Real News: Newspaper Publishers Set Out on a More Certain Path


The staff of The Sag Harbor Express traveled north to attend the New York Press Association’s annual spring newspaper conference in Albany over the weekend and it was clear from the opening remarks that this is a pivotal moment in time for our industry with an opportunity for newspapers to reclaim their rightful position as leaders of the “community forum.”

Internet and social media tech giants have disrupted the newspaper industry and have compromised important community connections. Readers today find much of their news online through Facebook or Twitter, including stories from The Express and other local newspapers. But it’s been proven, at the same time, that other “news” coming across social media feeds is not quite as trustworthy, even “fake,” as we’ve heard so often. Social media conversations and anonymous commenting over political, social and economic issues has led to a near collapse of civil discourse online and painful divisions in American society.

Which is why leaders from newspaper associations across the United States and Canada have banded together on a relevance study led by Andy Cunningham of the Cunningham Collective, a firm that specializes in marketing, branding and communication. During her career, Ms. Cunningham helped brand tech giants like Oracle, Blackberry, Motorola and Cisco and worked alongside Steve Jobs while playing a key role in the launch of the first Macintosh computer. And now she is helping lead newspapers back to the top of their own industry.

“The mission of the relevance project is to redefine the community forum by twisting the assets of community journalism to make it more relevant in the digital age,” Michelle Rea, the chief executive officer of the New York Press Association, explained on Friday. “The goal is to reposition community journalism as the center of democracy and society. While some aspects of the newspaper industry are a train wreck, journalism has never been more important.”

As I was driving home from Albany on Sunday, I tuned into NPR (side note: public radio is also undergoing a resurgence) and came upon the show “Hidden Brain,” hosted by Shankar Vedantam. The focus was on the history of fake news, which, it turns out, has deep roots in this country, and on what the loss of newspapers has meant to communities across America. Between 2006 and 2014, approximately 20,000 journalists lost their jobs in America, Mr. Vedantam reported, so there was plenty to study. He said communities that lost their local newspaper saw corruption in local government escalate along with corresponding increases in their governments’ borrowing rates. One study showed that borrowing rates increased, on average, by 0.1 percent in areas where the newspaper had closed. While that does not seem like a big number on the surface, if you consider municipal or school district borrowing, a loan of, say, $10 million would mean an additional $10,000 per year for the life of the loan. A 10-year loan, therefore, would require an additional $100,000 from taxpayers.

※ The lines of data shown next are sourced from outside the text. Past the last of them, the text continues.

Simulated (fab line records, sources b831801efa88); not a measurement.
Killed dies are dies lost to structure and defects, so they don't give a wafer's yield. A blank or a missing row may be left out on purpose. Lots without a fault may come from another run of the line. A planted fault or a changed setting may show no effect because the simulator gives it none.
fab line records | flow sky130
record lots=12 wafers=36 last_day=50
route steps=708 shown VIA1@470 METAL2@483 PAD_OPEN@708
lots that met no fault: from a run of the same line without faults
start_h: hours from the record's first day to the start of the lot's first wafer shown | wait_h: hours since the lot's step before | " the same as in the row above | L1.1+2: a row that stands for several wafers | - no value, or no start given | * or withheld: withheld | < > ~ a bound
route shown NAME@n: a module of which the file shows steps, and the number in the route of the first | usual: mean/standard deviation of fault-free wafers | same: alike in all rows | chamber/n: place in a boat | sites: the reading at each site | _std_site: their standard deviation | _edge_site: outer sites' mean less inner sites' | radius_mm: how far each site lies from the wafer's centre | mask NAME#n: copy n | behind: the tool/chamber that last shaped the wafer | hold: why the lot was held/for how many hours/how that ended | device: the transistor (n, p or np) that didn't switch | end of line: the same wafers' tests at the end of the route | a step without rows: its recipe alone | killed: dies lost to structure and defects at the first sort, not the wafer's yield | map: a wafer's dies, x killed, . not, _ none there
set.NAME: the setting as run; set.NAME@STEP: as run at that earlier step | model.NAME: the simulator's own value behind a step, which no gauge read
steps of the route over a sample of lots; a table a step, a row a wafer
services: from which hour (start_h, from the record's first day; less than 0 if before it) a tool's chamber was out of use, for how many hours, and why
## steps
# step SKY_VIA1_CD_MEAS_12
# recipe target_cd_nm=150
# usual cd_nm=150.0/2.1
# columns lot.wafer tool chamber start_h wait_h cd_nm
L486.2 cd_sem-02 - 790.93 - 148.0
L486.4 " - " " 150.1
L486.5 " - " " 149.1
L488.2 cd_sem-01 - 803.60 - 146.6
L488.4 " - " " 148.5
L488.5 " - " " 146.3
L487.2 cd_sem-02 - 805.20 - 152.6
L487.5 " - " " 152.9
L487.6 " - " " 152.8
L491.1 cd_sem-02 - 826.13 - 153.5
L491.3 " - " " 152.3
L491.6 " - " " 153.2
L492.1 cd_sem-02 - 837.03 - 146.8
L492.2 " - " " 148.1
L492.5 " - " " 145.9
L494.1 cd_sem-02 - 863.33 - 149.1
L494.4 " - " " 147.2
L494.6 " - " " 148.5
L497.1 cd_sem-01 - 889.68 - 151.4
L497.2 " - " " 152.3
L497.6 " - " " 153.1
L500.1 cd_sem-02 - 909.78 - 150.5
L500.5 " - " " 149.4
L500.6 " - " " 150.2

The NPR show compared the importance of newspapers to that of a school district, library or fire department, especially in terms of its duties as a community watchdog. The big difference, however, is that newspapers, at the community level, are privately owned and need to be financially successful without receiving support from the governments they are charged with holding accountable.

Unfortunately, the trend in recent years has been a decline in subscriptions and print advertising, which is partially the fault of newspapers, including ours, that offered online content for free in the early days of the internet. The national newspaper relevance project included 44 state and provincial newspaper associations that represent roughly 9,600 newspapers. Collectively and cooperatively, these newspapers have the ability to deliver local engagement on a national scale. The goal of the relevancy project is to position and brand newspapers as critical to the economic, social and political health of their communities, an effort we at The Express plan to wholeheartedly support.

“We’re on the cusp of a major paradigm shift,” Ms. Rea explained to the hundreds of publishers, journalists and advertising executives in Albany over the weekend. “Backlash against the tech giants and the damage their platforms are doing to our societies is increasing daily… It’s time to reestablish and redefine the community forum.”

We will see some of you next week at our final Express Sessions event of the spring season at The American Hotel, where we will host a discussion on water quality. During the last year we have hosted forums on affordable housing (twice), renewable energy, parking and transportation, health insurance, land use and preservation, the importance of the arts and the future of Main Street in Sag Harbor. We also hosted a forum on community journalism, because we believe it plays an important role in keeping the rest of these issues in balance.

As we unveil a paid model for our website this week, we ask our loyal readers to keep reading and our advertisers to keep advertising. And we, along with 9,600 other newspapers across America and Canada, will ask anyone willing to listen to support us in any way they can. The future of democracy may depend on it.